Saturday, May 17, 2014
IF LON CHANEY COULD SPEAK
Lon Chaney Sr. spent the last years of his career -- and his life -- under contract with Metro-Goldwyn-Mayer, but not before the scrappy and resilient Universal had him to star in The Hunchback of Notre Dame (1923) and The Phantom of the Opera (1925). With perhaps the only exception being MGM's Tell It To the Marines (1926), Chaney's Quasimodo and Erik were the characters in his two most popular and enduring films.

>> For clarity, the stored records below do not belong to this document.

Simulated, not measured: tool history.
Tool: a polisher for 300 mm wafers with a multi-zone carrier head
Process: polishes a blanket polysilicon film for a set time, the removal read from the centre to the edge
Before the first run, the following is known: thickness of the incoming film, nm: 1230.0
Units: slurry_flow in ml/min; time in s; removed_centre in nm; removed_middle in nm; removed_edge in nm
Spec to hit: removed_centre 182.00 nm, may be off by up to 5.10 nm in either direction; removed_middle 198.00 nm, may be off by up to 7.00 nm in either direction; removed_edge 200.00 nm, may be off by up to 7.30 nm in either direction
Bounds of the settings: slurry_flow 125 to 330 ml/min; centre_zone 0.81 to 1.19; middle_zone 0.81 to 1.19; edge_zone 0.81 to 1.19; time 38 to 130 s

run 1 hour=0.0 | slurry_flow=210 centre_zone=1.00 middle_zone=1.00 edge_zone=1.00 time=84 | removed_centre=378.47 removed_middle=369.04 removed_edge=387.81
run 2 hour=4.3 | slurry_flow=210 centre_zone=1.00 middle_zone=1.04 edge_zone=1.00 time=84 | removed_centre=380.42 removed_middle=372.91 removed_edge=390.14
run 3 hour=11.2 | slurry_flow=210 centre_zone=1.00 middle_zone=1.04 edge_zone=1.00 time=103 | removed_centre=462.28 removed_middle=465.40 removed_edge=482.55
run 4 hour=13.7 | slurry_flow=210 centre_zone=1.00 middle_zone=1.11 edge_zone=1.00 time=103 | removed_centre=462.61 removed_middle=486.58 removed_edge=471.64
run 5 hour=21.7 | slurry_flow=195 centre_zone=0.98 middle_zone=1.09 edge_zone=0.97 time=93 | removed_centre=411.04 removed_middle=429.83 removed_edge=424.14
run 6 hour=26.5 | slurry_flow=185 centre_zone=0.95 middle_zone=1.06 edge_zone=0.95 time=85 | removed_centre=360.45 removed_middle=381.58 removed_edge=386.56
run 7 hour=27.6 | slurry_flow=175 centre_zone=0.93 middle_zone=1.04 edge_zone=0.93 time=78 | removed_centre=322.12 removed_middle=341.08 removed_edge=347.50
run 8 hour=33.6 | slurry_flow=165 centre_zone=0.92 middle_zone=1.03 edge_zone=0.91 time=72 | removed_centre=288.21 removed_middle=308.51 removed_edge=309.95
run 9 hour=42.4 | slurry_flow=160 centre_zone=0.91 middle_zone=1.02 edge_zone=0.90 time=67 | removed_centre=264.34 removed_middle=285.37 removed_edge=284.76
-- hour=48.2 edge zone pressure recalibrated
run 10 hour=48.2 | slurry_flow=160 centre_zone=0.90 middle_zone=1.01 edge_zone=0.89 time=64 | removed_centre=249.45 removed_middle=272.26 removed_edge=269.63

Having worked for a rival (and much more prestigious and financially robust) studio did not stop Universal from laying claim to his famous name to promote their own productions, "B" that as they may. Chaney was coveted by Junior Laemmle for the leading role in Universal's now-legendary Dracula after starring in his first, not-so-legendary, talkie for MGM, The Unholy Three, in 1930. Unfortunately, The Grim Reaper intervened and Chaney would be dead by the end of August of the year.
File under "What Were They Thinking?", in an issue of their company's promotional magazine, Universal Weekly, ran a two-page ad, presumably written by a company executive (and possibly Laemmle himself) of the most curious kind. Headed with the title, "If Lon Chaney Could Speak", it was a send-up of three Karloff vehicles, Frankenstein, The Old Dark House, and The Mummy, advocating Karloff's acting prowess (and fan appeal) by presenting it in the perspective of Chaney's first-person voice. While Chaney might have indeed approved of Karloff's accomplishments (helped a great deal by Jack P. Pierce's makeup artistry), the editors for Universal Weekly certainly took liberties with Chaney's assumption of opinion. To add a bit of the morbid to the ironic, the ad appeared in the Weekly's November 19, 1932 issue, just before The Mummy was slated for release, and two years after Chaney had passed away from a throat hemorrhage.